Three Groundwork Trusts—Groundwork Buffalo, Groundwork New Orleans, and Groundwork Somerville—are recipients or project partners on recently announced National Fish and Wildlife Foundation (NFWF) grants to restore wildlife habitat and urban waters in 27 states and the District of Columbia. The 65 grants, totaling $2.5 million, were awarded through NFWF’s Five Star and Urban Waters Restoration Program to support projects that develop community stewardship of natural resources and address water quality issues in priority watersheds across the country. Grantees have committed an additional $5.2 million in local project support, generating a total conservation investment of more than $7.6 million.
The 2017 grant winners were selected from a highly competitive pool of more than 250 applications. The projects that earned grant awards involve a high level of partnership between local government agencies, elected officials, community groups, businesses, schools, and environmental organizations. A full list of 2017 projects is available here.
In New York, Groundwork Buffalo is partnering with the Iroquois National Wildlife Refuge to engage youth in learning about native habitats, water systems, and waterway connectivity, while working on habitat restoration projects such as invasive species removal, water culvert assessments, and a half-acre stormwater management and beautification demonstration project. Working with Iroquois National Wildlife Refuge, Michigan Street African American Heritage Corridor, Friends of Iroquois National Wildlife Refuge, Great Lakes Experience, and other project partners, Groundwork Buffalo will engage urban conservationists in revitalizing parts of Buffalo within Willert Park and a portion of the adjacent Central Business District.
In Louisiana, Groundwork New Orleans will implement rain garden projects in underserved New Orleans neighborhoods by installing four rain gardens, planting 100 trees and native vegetation, and identifying and implementing other best management practices to mitigate flooding in communities. Additionally, the program will implement a trash and litter prevention campaign and provide youth with hands-on green infrastructure skills and job training and mentorship opportunities. Project partners include Global Green, Batture, LLC, GAEA Consultants, the Network for Economic Opportunity, and others.

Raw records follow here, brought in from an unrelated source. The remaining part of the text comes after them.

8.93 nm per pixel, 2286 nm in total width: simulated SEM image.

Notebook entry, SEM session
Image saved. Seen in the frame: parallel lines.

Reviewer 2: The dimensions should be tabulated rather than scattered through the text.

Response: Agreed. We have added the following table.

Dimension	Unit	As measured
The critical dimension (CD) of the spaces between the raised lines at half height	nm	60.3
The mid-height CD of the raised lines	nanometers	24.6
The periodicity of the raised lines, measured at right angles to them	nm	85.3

In Massachusetts, the Mystic River Watershed Association (MWRA) has been awarded a NFWF grant to organize a comprehensive tree planting and maintenance project to increase tree planting, mitigate stormwater runoff, and improve habitat in Somerville. Along with project partners Groundwork Somerville, East Somerville Main Streets, the City of Somerville, Somerville Climate Action, Partners Healthcare, and The Nature Conservancy, MWRA will involve 160 community members in planning for tree plantings and apply GIS and other analytical tools to identify sites that promise the best results in energy reduction, stormwater benefit, and habitat improvement. Through this partnership the Groundwork Somerville Green Team will participate in several invasive species removal events, as well as provide support for activities to map the extent of invasive species in Somerville.